Iran’s Foreign Minister Ali Akbar Salehi expressed Tehran’s deep concerns over the ongoing brutal crackdown on the peaceful anti-government protests in Bahrain, where demonstrators have demanded the restoration of their legitimate civil rights and decried the Al Khalifa regime’s discriminatory policies and the widespread human rights abuses.
The Iranian foreign minister made his statements in separate messages addressed to UN Secretary-General Ban Ki-moon, the Togolese President of the UN Security Council Kodjo Menan, Secretary General of the Organization of Islamic Cooperation (OIC) Ekmeleddin Ihsanoglu, High Representative of the European Union for Foreign Affairs and Security Policy Catherine Ashton, Secretary General of the Arab League Nabil al-Arabi, the Beninese Chairman of the African Union Yayi Boni as well as the Egyptian Secretary-General of the Non-Aligned Movement (NAM) Mohamed Hussein Tantawi.

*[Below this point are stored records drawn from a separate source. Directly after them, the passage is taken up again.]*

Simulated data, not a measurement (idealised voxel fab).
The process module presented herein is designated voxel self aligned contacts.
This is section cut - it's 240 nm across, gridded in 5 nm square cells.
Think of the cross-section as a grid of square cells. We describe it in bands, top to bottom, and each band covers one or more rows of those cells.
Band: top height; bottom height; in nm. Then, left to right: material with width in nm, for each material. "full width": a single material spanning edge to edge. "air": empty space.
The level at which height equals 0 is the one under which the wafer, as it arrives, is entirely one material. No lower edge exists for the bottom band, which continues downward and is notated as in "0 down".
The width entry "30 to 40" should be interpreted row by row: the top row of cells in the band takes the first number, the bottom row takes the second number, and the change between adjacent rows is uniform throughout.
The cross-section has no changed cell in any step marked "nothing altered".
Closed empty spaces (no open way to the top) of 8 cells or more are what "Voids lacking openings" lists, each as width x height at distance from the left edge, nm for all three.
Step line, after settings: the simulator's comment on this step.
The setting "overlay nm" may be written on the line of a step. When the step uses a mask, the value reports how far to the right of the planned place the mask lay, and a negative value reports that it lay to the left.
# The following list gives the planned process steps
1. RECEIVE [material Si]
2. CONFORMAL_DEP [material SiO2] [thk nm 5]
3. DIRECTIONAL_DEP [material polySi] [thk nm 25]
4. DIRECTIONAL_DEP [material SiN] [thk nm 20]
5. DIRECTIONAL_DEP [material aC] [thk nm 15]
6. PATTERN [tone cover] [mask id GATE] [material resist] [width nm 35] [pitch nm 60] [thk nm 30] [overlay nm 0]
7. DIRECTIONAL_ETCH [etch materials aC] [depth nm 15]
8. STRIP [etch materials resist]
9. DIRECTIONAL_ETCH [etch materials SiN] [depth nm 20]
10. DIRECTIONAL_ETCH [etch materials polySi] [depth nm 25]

Dozens of people have either lost their lives or sustained injuries in Bahrain as a result of the continuing systematic clampdown on anti-regime rallies and the persistent deployment of foreign forces to stifle public demands, Salehi pointed out.
The Iranian foreign minister noted that the continuation of such events infringes on the basic rights of the Bahraini people in the first place and will additionally pose serious risks to regional peace and stability.
He stated that the deceptive and dubious approaches of major international decision-making bodies, coupled with their media blackout over the developments in Bahrain, have emboldened the US-backed Manama regime and foreign forces to continue the massacre and torture of the Bahraini protesters.
Given the principles of the Charter of the United Nations and the protection of internationally proclaimed human rights, the Islamic Republic of Iran strives to prepare the ground for constructive negations between the protesters and the Bahraini government in efforts to assist in resolving the ongoing crisis in the Arab state, Salehi underlined.
The senior Iranian official also called for the exploitation of all available means and legal channels to alert the world public opinion to the humanitarian catastrophes in Bahrain, urging the international community to adopt appropriate measures to halt human rights violations and foreign military intervention there.
Since the beginning of Bahrain’s revolution in February 2011, large numbers of anti-government protesters have poured into the streets across the oil-rich state, demanding more rights, freedom and wide-ranging political reforms in the authoritative political system of their country.
Dozens of people have been killed and thousands more have been arrested or expelled from their jobs in Bahrain since the beginning of the revolution.
The Bahrain Independent Commission of Inquiry issued a report on November 23, 2011, declaring that the Manama regime had used “excessive force, including the extraction of forced confessions against detainees,” in efforts to defuse the popular protest rallies in the country.